Hello... I am need of some help on this. I cannot figure out how to filter a file where I want to extract the last line of a persons badge number for a given day. I have attached a screenshot of what I am working with. Each hi-lighted lines are the ones that I need to extract from the file and the file can usually be fairly large. The only change in the file will be "passed" or "failed" for each badge number. I have not been successful searching for an example of what I want to do. I can split the file and get values, but that's as far as it goes. Thanks for any examples someone can help me with.
Re: Filter Lines of Text File based on Value AND Date
Try this…
Code:
Dim lines() As String = IO.File.ReadAllLines(path)
Dim distinctBadges() As String = lines.Distinct(Function(l) l.SubString(0, 13)).ToArray
distinctBadges = Array.ConvertAll(distinctBadges, Function(l) l.SubString(0, 13))
Dim lastLines As New List(Of String)
For each db As String in distinctBadges
For x As Integer = 0 To lines.GetUpperBound(0)
If lines(x) < lines.GetUpperBound(0) AndAlso lines(x).StartsWith(db) And Not lines(x + 1).StartsWith(db) Then
lastLines.Add(lines(x))
End If
Next
Next
Re: Filter Lines of Text File based on Value AND Date
You will need to parse the line. While it doesn't appear as though you have a common delimiter, it isn't really all that bad.
It looks like the line always starts with Badge# (notice the space). The next value is always numeric. The next value is always a comma followed by a space. The next value is always Test [PASSED|FAILED] ON: (notice the space). The next value is always a date in MM-dd-yyyy hh:mm:ss tt format.
Take a look at this example:
Code:
Public Class Line
Private _badge As String
Public Property Badge() As String
Get
Return _badge
End Get
Set(value As String)
If (_badge <> value) Then
_badge = value
OnBadgeChanged()
End If
End Set
End Property
Protected Overridable Sub OnBadgeChanged()

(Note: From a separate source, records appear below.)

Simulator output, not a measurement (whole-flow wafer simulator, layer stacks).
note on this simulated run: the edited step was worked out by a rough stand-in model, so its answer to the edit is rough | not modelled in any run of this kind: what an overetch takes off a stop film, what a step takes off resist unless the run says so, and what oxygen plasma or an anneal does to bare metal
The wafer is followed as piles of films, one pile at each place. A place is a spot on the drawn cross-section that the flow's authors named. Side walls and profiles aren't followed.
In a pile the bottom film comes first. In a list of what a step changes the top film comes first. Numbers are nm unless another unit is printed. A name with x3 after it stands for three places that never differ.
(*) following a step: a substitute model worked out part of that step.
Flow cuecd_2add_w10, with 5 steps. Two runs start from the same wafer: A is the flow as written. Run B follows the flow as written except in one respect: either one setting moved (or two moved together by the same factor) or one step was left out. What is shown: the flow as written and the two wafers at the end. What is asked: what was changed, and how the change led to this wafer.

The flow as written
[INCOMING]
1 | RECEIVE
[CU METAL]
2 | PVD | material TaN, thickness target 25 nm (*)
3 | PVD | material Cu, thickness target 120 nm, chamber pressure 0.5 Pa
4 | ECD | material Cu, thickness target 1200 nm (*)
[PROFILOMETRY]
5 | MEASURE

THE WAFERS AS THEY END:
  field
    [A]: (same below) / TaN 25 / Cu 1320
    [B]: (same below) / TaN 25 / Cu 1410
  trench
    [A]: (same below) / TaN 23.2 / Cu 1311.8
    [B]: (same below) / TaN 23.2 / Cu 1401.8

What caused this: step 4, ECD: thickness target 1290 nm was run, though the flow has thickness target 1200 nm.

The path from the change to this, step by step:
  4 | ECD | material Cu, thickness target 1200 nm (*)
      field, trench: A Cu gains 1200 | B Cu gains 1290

RaiseEvent BadgeChanged(Me, EventArgs.Empty)
End Sub
Public Event BadgeChanged(sender As Object, e As EventArgs)
Private _result As String
Public Property Result() As String
Get
Return _result
End Get
Set(value As String)
If (_result <> value) Then
_result = value
OnResultChanged()
End If
End Set
End Property
Protected Overridable Sub OnResultChanged()
RaiseEvent ResultChanged(Me, EventArgs.Empty)
End Sub
Public Event ResultChanged(sender As Object, e As EventArgs)
Private _timestamp As DateTime
Public Property Timestamp() As DateTime
Get
Return _timestamp
End Get
Set(value As DateTime)
If (_timestamp <> value) Then
_timestamp = value
OnTimestampChanged()
End If
End Set
End Property
Protected Overridable Sub OnTimestampChanged()
RaiseEvent TimestampChanged(Me, EventArgs.Empty)
End Sub
Public Event TimestampChanged(sender As Object, e As EventArgs)
Public Shared Function TryParse(input As String, ByRef output As Line) As Boolean
output = Nothing
' cannot be empty
If (String.IsNullOrWhiteSpace(input)) Then
Return False
End If
' must start with Badge#
If (Not input.StartsWith("Badge# ")) Then
Return False
End If
' must have a numeric badge number
input = input.Substring("Badge# ".Length)
Dim index As Integer = 0
Dim badge As String = String.Empty
Do While index < input.Length AndAlso Char.IsDigit(input(index))
badge &= input(index).ToString()
index += 1
Loop
If (String.IsNullOrWhiteSpace(badge)) Then
Return False
End If
' must have a comma followed by a space follwed by Test
input = input.Substring(badge.Length)
If (Not input.StartsWith(", Test ")) Then
Return False
End If
' must have PASSED or FAILED
input = input.Substring(", Test ".Length)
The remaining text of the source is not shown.